Agricultural Land Reserve changes were on the right track, according to local leaders.

Crackdowns on both fill contamination and monster houses on farmland were among the changes being lauded.

The concept of “farmland for farming” was front and centre in the changes with the aim of restoring the integrity of the ALR to one zone.

Coun. Chris Kloot, who was a member of Agriculture Minister Lana Popham’s advisory committee, said their approach was “agricultural first” from the start, and the suggested improvements are headed in “the right direction.”

Chilliwack couple receive postcard mailed 38 years ago

When John and Irene Wigham received a postcard at their Fairfield Island home in November they were a little puzzled.

It came from Hawaii from their good friends Leon and Keitha Phillips. But the Phillips hadn’t been to Hawaii for nearly four decades.

Dated Jan. 22, 1980 with a postmark from the Honolulu postmaster that same day, the postcard took close to 39 years to be delivered.

Winter shelter opened on Yale Road

It was an interim fix to address the urgent need to house people in downtown Chilliwack.

A 40-bed shelter was set up in the former Lions Flea Market building on Yale Road East at Williams Street.

The “24/7 Winter Shelter” will be operated by Ruth and Naomi’s Mission, funded by BC Housing, in collaboration with City of Chilliwack. It will provide daytime shelter, and emergency beds at night for the people living precariously in the downtown core, and in makeshift camps all over town.

Chilliwack Restorative Justice wins big during national Restorative Justice Week

As the leaves changed colours and fell from treetops, Chilliwack’s local Restorative Justice association rang in Restorative Justice Week (Nov. 18 to 25) with a couple of top-notch personal achievements: first, one of their employees, Mike Straiton, won the University of Fraser Valley’s Betty Urquhart Community Service Award, and then the organization as a whole won the 2019 Project Change Foundation grant for all of its hard work.

“What we do is take people who have committed lower-level crimes and we bring them together with their victims and oversee the process as the victim and the person responsible for the crime work out a legally binding agreement that will help fix the harm that was done,” explained Amanda Macpherson, executive director for the Chilliwack Restorative Justice and Youth Advocacy Association.

Restorative justice breaks through age, race, and gender barriers, levels the playing field, and enables people to live better lives going forward, added Macpherson. “I’d like to see it become more of a common place occurrence. So many don’t know or think it doesn’t work, (so) I’d just like people to know what we do and how it actually works to benefit (everyone involved).”

Wendy Bales elected to FVRD board in 50/50 draw

The names of the two lead candidates for Fraser Valley Regional District (FVRD) director of Electoral Area C were printed on two sheets of paper on Nov. 2, dropped into a box, and the winner of the election was chosen.

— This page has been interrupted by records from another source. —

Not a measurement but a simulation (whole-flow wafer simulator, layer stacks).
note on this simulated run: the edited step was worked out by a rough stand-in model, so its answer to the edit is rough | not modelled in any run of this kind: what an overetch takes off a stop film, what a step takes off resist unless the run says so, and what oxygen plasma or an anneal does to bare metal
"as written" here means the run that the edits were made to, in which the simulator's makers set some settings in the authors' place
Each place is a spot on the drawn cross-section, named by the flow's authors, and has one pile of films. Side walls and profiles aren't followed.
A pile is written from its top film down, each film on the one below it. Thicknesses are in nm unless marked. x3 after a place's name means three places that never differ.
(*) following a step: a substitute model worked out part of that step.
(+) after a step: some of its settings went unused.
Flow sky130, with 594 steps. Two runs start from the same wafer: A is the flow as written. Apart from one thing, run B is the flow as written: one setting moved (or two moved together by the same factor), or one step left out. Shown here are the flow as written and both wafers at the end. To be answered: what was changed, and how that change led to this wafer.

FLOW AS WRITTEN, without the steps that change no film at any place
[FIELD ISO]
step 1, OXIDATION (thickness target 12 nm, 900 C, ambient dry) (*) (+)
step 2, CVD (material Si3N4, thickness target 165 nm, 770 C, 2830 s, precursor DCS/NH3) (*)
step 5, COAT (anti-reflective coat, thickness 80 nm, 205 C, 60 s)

Wendy Bales won the drawing of lots, an unusual process used in many municipalities after a tie election.

Both Bales and her opponent Annie Silver received 136 votes in the Oct. 20 election, leading to the judicial recount at the Chilliwack courthouse.

Local child care centre part of ‘universal’ test case

Jocelyn Thomas felt a little like her family won the child care lottery as the Chilliwack mother will see a huge reduction in monthly fees thanks to a provincial announcement.

Elm Drive YMCA Child Care in Chilliwack is one of 53 facilities chosen across the province where families now pay no more than $200 a month per child.

“I think it’s really good,” Thomas said. “There are a lot of families that will benefit from this, and even those naysayers without kids or with older kids, I think if it helped one family in our community, that’s a good thing.”

Marijuana may be legal across Canada, but is it publicly accepted in Chilliwack?

On October 17, 2018, Canada became the second country in the world to federally legalize the consumption of cannabis, ending nearly a century of prohibition. But six weeks later, many of Chilliwack’s cannabis users were still wondering if anything was different.

“There’s still lots of mystery behind (marijuana),” said Dr. Steven Esau, manager of the Fraser Region Youth Addiction Centre. “The lack of knowledge of what’s behind cannabis and what it does to the human body … (may be part of) people’s hesitancy in accepting (it). We don’t totally know its magnitude of affect on the development of the brain.”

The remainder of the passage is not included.